Saturday, December 14, 2013

Wrapped Up in Books: My Year In Reading


I did a lot of reading this past year, but then I did a lot of reading last year; it's kinda my thing. But I feel like noting some of the memorable reading experiences I had this year. Some books that I read were great or good; others weren't so much whether I finished them or threw them away after reading only a few pages. Here then are just a few of the books that took up valuable time that could be spent otherwise.

Let me begin with where last year ended, with my purchase of Moby Dick by Herman Melville. In terms of "things to cross off my bucket list book-wise," this was massive (I also want to tackle the great Russian writers someday, but not today). For such a weighty tome with a difficult reputation, the book proved surprisingly fast-paced and easy to get through, even though it took me six months of on-off reading. And yes, the white whale is just that, a whale...unless it isn't.

Charles Portis has been a recent addition to my personal canon of "authors whose every word I must read" (the others being Graham Greene and Walker Percy). I came across a copy of the great-if-obscure The Dog Of the South at a used bookstore (this was a great year for me to indulge in my pursuit of bookstores to spend money at, as my groaning shelves would attest). Speaking of Greene, his last novel The Captain and the Enemy goes on the list of "well, now I can say I read it." It's not up to The Power And the Glory, but it'll do as a last statement from the writer whom I've come to believe wrote more truthfully about the twentieth century than anyone else.

And speaking of Percy, Lancelot is a fantastically twisted mindfuck of a novel. I heartily recommend you seek it out.

So far, the list is a lot of books that didn't come out this calendar year; older books caught my fancy at used bookstores (the 2013 books weren't likely to be there, except as just-slightly-less-than-retail prices). Don DeLillo is someone whose works I've only taken nips and tucks at before, apart from a college assignment to read White Noise. Great Jones Street was the first book of his I've read for fun all the way through; it will not be the last. Saul Bellow is similarly someone whose work has yet to interest me enough to seek it out, but I came across Humboldt's Gift for a buck at a library book sale and decided it was worth it. David Foster Wallace is a Melville for our time, in that he wrote a book with a reputation for gargatuan heights of literary fancy (Infinite Jest). I decided to stick with something a little easier to digest, a short book he co-wrote about hip-hop circa 1990. Signifying Rappers may not have always made sense (especially with its dismissal of the early Beastie Boys), but it was one of the best music books to read when it was reissued this year.
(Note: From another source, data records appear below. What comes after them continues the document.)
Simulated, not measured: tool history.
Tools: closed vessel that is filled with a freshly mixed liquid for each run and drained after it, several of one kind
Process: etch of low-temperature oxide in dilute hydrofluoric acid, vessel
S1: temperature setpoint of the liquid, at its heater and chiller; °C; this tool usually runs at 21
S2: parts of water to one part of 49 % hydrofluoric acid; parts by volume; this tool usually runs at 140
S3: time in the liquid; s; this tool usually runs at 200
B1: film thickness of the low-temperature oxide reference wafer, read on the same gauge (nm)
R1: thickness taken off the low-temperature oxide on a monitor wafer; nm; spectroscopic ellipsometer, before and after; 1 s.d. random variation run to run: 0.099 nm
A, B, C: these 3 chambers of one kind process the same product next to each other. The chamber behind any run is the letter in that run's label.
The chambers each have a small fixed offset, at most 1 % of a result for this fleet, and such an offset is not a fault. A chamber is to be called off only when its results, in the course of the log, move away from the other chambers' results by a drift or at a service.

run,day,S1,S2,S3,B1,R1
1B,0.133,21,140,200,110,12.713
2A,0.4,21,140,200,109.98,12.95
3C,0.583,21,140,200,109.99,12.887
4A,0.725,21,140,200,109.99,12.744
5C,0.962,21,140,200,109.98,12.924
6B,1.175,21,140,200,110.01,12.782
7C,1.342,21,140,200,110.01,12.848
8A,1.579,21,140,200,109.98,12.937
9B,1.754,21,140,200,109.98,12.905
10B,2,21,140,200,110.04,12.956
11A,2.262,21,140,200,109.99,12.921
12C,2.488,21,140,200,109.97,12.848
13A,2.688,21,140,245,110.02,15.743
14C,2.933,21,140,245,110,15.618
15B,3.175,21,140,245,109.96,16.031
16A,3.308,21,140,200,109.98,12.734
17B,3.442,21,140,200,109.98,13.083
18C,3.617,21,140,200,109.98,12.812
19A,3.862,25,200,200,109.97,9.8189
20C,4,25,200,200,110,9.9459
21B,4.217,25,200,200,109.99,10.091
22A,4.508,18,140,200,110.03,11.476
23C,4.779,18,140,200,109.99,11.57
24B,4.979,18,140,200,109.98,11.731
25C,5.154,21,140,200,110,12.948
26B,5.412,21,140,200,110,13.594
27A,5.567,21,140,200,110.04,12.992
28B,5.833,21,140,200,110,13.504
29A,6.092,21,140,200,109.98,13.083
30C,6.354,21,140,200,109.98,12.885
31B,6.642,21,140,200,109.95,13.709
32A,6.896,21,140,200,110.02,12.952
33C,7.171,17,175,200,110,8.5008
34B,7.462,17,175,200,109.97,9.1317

Music played a big role in four of the books I read this year that did in fact come out this year: Questlove had the most interesting musician's memoir in Mo Meta Blues, while Rob Sheffield continued his trilogy of music-as-conduit-for-memoir with Turn Around Bright Eyes. Nathan Rabin went on the road with ICP and Phish in You Don't Know Me But You Don't Like Me, while Chuck Klosterman took on the notion of villainy in pop culture with I Wear the Black Hat. Sports also played a role in my reading this year: Phil Jackson's Eleven Rings lead me to his previous memoir Sacred Hoops. Basketball also played a role in the best deal I've ever scored at a Goodwill store: Bill Bradley's Life On the Run for ten cents. Bradley and Jackson were both part of the early-Seventies Knicks dynasty, and for some reason that's been my favorite basketball team to read about lately. Bradley could've been president; Jackson did become the coach with the most championship rings in NBA history. Football is another sport I like reading about, and even though he went to the much-hated-in-my-heart Georgia Tech, Bill Curry wrote possibly the best football book I've ever read in Ten Men You Meet In the Huddle.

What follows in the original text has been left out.